Information Age: News, analysis & insight for IT & business leaders

2 September 2010

Inadequate search cripples productivity

9 March 2009  

Organisations are struggling to get to grips with the search demands of their employees – particularly in the public sector, according to a survey by search provider Recommind.

An inability to perform even the most basic of search functions is crippling organisational efficiency and sapping valuable time while employees flail around trying to find the information they need to do their jobs.

A survey of 170 companies by enterprise search firm Recommind, which focuses on the legal sector, found that public sector organisations are among the worst performers when it comes to search: only 63% of employees are able to search their email, while 19% spend half or even more of their working day looking for needed data.

Disturbingly, the financial sector is not much better, at 68% and 18% respectively. Search is most prevalent in the healthcare sector, with 94% of workers having access to such a function, but they also spend the most time searching for information: one in ten spend a full working day on the task every week. Three-quarters also demanded the ability to search more sophisticated sources, such as external databases, but just 23% had the tools to do so.

Overall, 79% of organisations want their staff to search for information as part of their role, but only 52% provide such tools. And the result, says Recommind’s European director, Simon Price, “is many hours wasted searching when a more effective solution could do the job in a matter of minutes”.

“It’s a basic requirement today for organisations to be able to search and find relevant documents and email,” he says. “A total of 20% [of employees] still can’t search documents and 30% are unable to search emails.”

Recommind estimates that a company with 1,000 staff members wastes £2.6 million annually by failing to provide adequate search technology.
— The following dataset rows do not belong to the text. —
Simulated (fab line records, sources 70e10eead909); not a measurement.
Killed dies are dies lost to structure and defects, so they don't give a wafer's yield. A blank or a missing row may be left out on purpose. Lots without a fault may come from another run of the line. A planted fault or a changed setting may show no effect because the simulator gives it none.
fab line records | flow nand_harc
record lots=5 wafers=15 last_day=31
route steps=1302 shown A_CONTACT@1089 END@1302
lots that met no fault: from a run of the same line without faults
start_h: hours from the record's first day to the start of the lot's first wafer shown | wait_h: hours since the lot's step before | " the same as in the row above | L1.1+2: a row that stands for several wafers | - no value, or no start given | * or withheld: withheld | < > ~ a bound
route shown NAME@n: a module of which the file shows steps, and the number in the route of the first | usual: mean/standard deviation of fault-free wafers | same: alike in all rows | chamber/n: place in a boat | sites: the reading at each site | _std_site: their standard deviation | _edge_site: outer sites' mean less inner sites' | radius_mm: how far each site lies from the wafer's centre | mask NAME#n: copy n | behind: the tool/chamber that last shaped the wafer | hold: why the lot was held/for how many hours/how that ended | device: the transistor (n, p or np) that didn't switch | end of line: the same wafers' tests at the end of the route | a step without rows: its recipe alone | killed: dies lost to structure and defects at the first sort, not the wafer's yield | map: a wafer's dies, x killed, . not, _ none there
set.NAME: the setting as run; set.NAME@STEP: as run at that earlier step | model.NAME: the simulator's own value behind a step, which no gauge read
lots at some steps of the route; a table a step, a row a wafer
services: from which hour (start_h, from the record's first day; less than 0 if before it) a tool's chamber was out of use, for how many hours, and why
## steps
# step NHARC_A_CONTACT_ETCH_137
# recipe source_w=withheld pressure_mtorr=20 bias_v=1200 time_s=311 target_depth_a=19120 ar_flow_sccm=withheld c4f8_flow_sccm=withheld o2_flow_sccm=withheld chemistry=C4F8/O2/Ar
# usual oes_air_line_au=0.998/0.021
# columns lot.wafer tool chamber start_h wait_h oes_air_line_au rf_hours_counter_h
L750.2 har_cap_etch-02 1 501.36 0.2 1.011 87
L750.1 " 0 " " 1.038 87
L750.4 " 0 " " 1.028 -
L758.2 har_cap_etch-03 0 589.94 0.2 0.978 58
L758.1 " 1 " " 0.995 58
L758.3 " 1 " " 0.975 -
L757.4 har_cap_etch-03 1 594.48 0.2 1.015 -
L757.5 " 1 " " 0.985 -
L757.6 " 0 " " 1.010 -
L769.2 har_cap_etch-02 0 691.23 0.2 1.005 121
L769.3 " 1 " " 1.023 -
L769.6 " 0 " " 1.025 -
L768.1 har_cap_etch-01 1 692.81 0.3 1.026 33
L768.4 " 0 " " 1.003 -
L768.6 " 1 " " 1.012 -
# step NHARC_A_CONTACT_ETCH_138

The company’s figures corroborate the feelings of many knowledge workers. Rather than independently, enterprise search evolved as a way of addressing an endemic failing of the content management industry: rigid taxonomies and complex storage structures which failed to take into account human nature.

However, the current boom in search – leading vendor Autonomy recently posted 47% annual growth – is based not so much on a desire to boost productivity as the compliance nightmare inherent in not being able to quickly locate information critical to a case.